The District was settled primarily as a residential neighborhood and contains a wide variety of architectural styles including Stick Style, Queen Anne, Craftsman, American Foursquare,Tudor Revival, and Mission Revival. Within it you will find many churches, apartments, and a few business areas.

The neighborhood developed over time and it is common to find structures built structures built 20, 30 or even 50 years later.

There were three building booms within the district: 1888 to 1893, 1902 to 1915, and 1919 to 1929. Nearly 80 percent of the homes were built prior to 1930.

Tacoma's North Slope Historic District is a cohesive neighborhood that represents the social and economic history of Tacoma. The district represents a cross culture of individuals - both famous and ordinary - whose skills and talents played a role in the development and growth of the city. The early residents included professionals, trades people, business proprietors, railroad employees, and celebrities - all living in a close-knit neighborhood.

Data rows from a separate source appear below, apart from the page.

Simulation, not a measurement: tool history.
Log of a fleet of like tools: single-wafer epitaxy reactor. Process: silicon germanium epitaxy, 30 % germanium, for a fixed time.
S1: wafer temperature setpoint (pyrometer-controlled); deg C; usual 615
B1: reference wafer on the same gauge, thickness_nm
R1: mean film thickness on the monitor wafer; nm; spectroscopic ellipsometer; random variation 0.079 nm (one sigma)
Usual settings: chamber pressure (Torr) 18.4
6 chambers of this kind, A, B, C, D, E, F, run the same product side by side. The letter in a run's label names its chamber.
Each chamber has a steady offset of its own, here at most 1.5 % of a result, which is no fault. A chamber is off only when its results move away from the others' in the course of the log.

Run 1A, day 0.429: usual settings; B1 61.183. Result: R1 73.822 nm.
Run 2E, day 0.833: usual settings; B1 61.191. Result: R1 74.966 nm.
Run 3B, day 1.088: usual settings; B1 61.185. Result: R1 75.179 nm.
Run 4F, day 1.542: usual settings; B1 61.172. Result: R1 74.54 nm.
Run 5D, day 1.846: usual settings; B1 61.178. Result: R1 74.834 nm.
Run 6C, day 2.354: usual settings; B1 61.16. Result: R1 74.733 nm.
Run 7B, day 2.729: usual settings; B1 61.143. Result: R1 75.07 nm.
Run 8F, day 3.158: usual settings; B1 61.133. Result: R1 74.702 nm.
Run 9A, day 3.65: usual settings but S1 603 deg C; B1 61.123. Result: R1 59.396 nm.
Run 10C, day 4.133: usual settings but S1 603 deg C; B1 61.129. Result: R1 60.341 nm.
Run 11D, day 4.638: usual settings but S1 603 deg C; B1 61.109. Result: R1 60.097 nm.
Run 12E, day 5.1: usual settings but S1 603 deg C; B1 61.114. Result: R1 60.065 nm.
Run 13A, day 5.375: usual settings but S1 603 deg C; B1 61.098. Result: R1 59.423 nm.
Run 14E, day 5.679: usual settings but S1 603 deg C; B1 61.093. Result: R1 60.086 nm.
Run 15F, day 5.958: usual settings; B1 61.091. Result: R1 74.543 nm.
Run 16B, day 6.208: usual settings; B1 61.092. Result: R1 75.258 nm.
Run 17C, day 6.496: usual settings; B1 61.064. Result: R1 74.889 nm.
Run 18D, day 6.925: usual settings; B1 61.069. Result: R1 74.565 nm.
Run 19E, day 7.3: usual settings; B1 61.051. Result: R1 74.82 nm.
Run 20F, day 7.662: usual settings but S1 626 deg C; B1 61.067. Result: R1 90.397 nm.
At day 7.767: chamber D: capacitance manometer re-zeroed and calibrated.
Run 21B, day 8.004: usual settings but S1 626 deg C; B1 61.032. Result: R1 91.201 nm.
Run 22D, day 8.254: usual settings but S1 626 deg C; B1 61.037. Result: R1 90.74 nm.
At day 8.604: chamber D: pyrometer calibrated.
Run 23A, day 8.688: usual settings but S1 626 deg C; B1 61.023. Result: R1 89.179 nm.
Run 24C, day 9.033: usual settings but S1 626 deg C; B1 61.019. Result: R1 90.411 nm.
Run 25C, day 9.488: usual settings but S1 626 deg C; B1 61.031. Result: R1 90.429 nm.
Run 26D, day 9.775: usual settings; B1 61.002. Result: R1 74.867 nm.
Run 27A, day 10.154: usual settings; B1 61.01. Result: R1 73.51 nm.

The district embodies the distinctive characteristics of residential development in Tacoma. Many of these dwellings represent the work of master craftsmen and architects. The period of significance for the district runs from 1881 to 1955. In 1955, the City of Tacoma changed zoning laws that allowed some of the neighborhood's older homes to be demolished and replaced by apartment buildings.

Residents of the North Slope Historic District are united by more than their affinity for old homes. The district's board is made up of residents who are dedicated to the betterment of our neighborhood. Board members discuss and take action on issues pertaining to safety, zoning, historic preservation and more. Each year the board plans a variety of educational and social activities for residents.